If you work in a field concerned with visual design, you probably have been reading a lot about Design Thinking. In this post, I will describe how I use design thinking for music. If you haven’t heard about design thinking before, here’s a definition:
“Design Thinking is a design methodology that provides a solution-based approach to solving problems.”
Design thinking for music is relatively simple and I’d like to show you how you can apply its concepts to music to get the same benefits as visual designers. This is complementary post relating to my previous post about the importance of having a mind oriented on building a system; they go hand-in-hand.
I was have been working with a student in a private sound design class. When the student comes for multiple sessions, we get to a point where we do critical listening; this is probably the most difficult part of sound design. I don’t mean in terms of how-to, but more with regards to technically listening to music you love to break down the “magic” you love about it. If you know exactly how a piece of music is made, it’s sometimes difficult to appreciate it again. It’s the curse of knowing how things are made, such as movies, music, food, etc. It’s good if you want to know how to make it yourself, but it also can make you jaded.

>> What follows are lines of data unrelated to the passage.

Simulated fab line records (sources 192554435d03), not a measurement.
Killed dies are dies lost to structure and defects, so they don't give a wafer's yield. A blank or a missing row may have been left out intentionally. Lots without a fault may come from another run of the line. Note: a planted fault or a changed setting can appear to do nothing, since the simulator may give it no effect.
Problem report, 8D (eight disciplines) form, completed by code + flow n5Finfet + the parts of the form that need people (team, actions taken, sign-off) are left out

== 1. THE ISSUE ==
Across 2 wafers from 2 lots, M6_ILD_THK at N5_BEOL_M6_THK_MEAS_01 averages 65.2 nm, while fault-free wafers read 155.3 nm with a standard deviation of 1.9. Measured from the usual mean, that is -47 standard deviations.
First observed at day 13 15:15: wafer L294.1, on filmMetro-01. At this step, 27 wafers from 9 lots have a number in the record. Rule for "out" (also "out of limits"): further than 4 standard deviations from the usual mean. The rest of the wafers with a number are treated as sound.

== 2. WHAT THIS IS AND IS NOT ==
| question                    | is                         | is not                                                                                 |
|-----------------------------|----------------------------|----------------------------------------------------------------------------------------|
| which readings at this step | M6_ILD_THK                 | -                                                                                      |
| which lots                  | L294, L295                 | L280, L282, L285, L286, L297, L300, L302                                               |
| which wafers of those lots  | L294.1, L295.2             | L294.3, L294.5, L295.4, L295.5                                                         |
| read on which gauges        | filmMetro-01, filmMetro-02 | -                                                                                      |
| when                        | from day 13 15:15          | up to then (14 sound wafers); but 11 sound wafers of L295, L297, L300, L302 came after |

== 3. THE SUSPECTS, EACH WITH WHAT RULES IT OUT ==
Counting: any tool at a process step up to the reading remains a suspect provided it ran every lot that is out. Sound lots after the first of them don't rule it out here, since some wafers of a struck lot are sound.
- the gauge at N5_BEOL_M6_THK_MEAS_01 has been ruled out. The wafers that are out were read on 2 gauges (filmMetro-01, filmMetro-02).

Anyhow, to get back to my story, we were listening to some experimental music and I was asking these questions to my student:
Quickly focus on the overall view of the song and try to seize what is static vs what is not. What is grabbing your attention at first and why?
Focus on a sound that you like. What do you observe in its shape? Is the pitch changing? Is the length of sound changing? Are the frequencies being altered?
Basically, you need to empathize with the sound and examine how it behaves, and determine what makes it attractive to you. The more you connect to the sound and learn how it moves on these axes, then you’ll be able to create a concept to replicate it. I usually try to name the sound in my own terms and see if I can hear it in multiple other songs. For a long time, even now, I’d be very attracted to sounds that felt “wet”, watery and bubbly. It was difficult for me to give a technical term so I’d refer to them as bubbles. I love them for how they make a song alive.D
Define the sound
Being able to describe exactly what is going on is where a lot of people get stuck. The idea here is partly to understand the axes of the sound and which one are used, how. Those axes are:
Time: Is the sound short or long?
Pitch: Is the sound high pitched or low?
Frequency: Is the sound using certain frequencies in general?
Amplitude: Is the sound low or high volume?
Position Left/Right: Where is the sound in the space?
Position far, close: Is the sound right in front of me or far ahead?
Modulation: Is the sound changing on any of those axes over time?
It might be overwhelming, but analyzing sounds this way can really help create a concept, or an idealization.
Ideate and Prototype
At this point, your sound should be defined as best you can. We then take all of the axes of the sound, one-by-one, to see how certain effects can make a difference.
Time: Think envelope. When, for instance you’re using a synth, the envelope determines if the sound is short or long, depending how you set the Attack/Decay/Sustain/Release. If the sound constantly changes length, it means the envelope is being modulated.
Pitch: This one should be pretty straightforward, pitch is simply tonal frequency shifting. If your sound changes pitch quickly or slowly, it’s likely an LFO or an envelope altering the pitch.
Frequency: By overall frequency I mean more EQ or filter related, not pitch. If the sound is muffled, there might be a filter applied. If the sound feels rich, it could be a shelving EQ applied in the mids. Playing with an EQ can dramatically alter a sound in many ways. It’s important.
Amplitude: This is controlled with the utility, more specifically gain. You can change the amplitude this way. I would recommend that when you do sound design, that you use your DAW’s utility plugins to control gain. It becomes much easier to see and understand when you re-open a project.
Position – Left/Right: Again, using a utility plugin adjust the panning, left and right.
Position – Close or Front: This position is a bit more difficult to understand and achieve. Basically, this is EQ related, but also has to do with filters. By applying an high-pass filter to a sound, the more you filter out the low end, the more you’re pushing away the sound from you. You can also lower the gain to make things feel farther away, or use a reverb to add a bit of dimensional movement.
In this prototyping phase, I usually gather together the tools I need to make a sound, and will also gather the appropriate modulators (Envelope, LFO). This approach is very modular-oriented. People who own a modular synth often proceed this way. You think of the sound, what will alter it, and determine the sources of modulation.
In your prototype development, you’ll be creating a chain of effects as a macro in Ableton. Those effects will be modulating, changing, and altering the sounds that will pass through them. This takes time to nail down correctly, but the fun part is about passing a whole range of sounds through your macro, be it generic synth sounds, percussion, or random field recordings. You might discover that your original concept might be doing something completely different than what comes out in your prototype, but the end result might be even more interesting.
Stay open to the outcome of your sound even if it’s different than the original sound you were trying to imitate. Record everything. Save your macro and start using it in old unfinished songs to recycle some of your old work.